But he never forgets his roots. Around the studio are some samplers and keyboards. When asked about the equipment, he mumbles, "That stuff is mostly generic." He goes off to a section of the room and comes back with a portable Casio MT-40 keyboard. "This is something else though, " he says mischievously. Remi loops up little sounds and before you know he's recreated the Sleng Teng Riddim.

This isn't exactly what you might expect from a "hip hop producer," so to speak, but then he did score films like Sex And the City and TYSON. Those credentials and experiences make it hard to summarize Salaam Remi's accomplishments.

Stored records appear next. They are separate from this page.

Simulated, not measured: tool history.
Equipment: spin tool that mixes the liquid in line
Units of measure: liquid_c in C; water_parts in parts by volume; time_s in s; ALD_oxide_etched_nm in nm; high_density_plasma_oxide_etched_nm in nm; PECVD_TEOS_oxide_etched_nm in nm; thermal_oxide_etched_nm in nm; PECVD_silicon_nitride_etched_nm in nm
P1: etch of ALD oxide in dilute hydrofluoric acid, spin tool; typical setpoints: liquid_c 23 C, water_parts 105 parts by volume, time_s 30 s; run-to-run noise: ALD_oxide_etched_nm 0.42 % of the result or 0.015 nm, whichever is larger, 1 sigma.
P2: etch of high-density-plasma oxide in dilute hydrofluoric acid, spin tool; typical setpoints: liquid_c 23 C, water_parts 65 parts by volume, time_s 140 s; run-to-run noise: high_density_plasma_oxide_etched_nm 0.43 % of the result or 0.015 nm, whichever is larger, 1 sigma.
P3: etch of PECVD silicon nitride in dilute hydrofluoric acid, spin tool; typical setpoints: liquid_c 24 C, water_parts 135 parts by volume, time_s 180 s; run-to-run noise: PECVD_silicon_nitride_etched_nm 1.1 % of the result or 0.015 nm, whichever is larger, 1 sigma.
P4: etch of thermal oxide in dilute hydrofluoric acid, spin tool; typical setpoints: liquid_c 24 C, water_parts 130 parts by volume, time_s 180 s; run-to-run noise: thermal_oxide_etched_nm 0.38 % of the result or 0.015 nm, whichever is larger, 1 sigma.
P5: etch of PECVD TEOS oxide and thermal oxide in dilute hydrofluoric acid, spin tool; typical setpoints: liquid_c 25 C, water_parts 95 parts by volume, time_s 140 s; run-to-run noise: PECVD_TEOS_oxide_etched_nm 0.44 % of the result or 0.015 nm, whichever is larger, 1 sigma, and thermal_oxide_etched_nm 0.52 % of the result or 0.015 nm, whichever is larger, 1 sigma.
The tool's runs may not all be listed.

All the while he's managed to maintain a certain level of anonymity throughout his career. He admits to popping up in a video way back in the early days but for the most part he's just here to make incredible music. He prides himself in tailoring everything to the exact mood the artist is trying to capture and in doing so melting into the background, giving the artist the forefront.

The subdued organ on Miguel's "All I Need Is You," the soothing strings and soft keys on the Corrine Bailey Rae-assisted "Makin' It Hard For Me," and even the "Apache" drum sample that Nas slaughtered on "Made You Look" never drown out the featured artist. Check Amy Winehouse's "Me & Mr. Jones" if you still don't catch the drift.

"I like working with people who sometimes have talent that is hard to spot," confesses Salaam Remi when asked how he's managed to accomplish so much in, not just Hip Hop, but also reggae and R&B. "Working with people and helping them find their talent made me a better producer."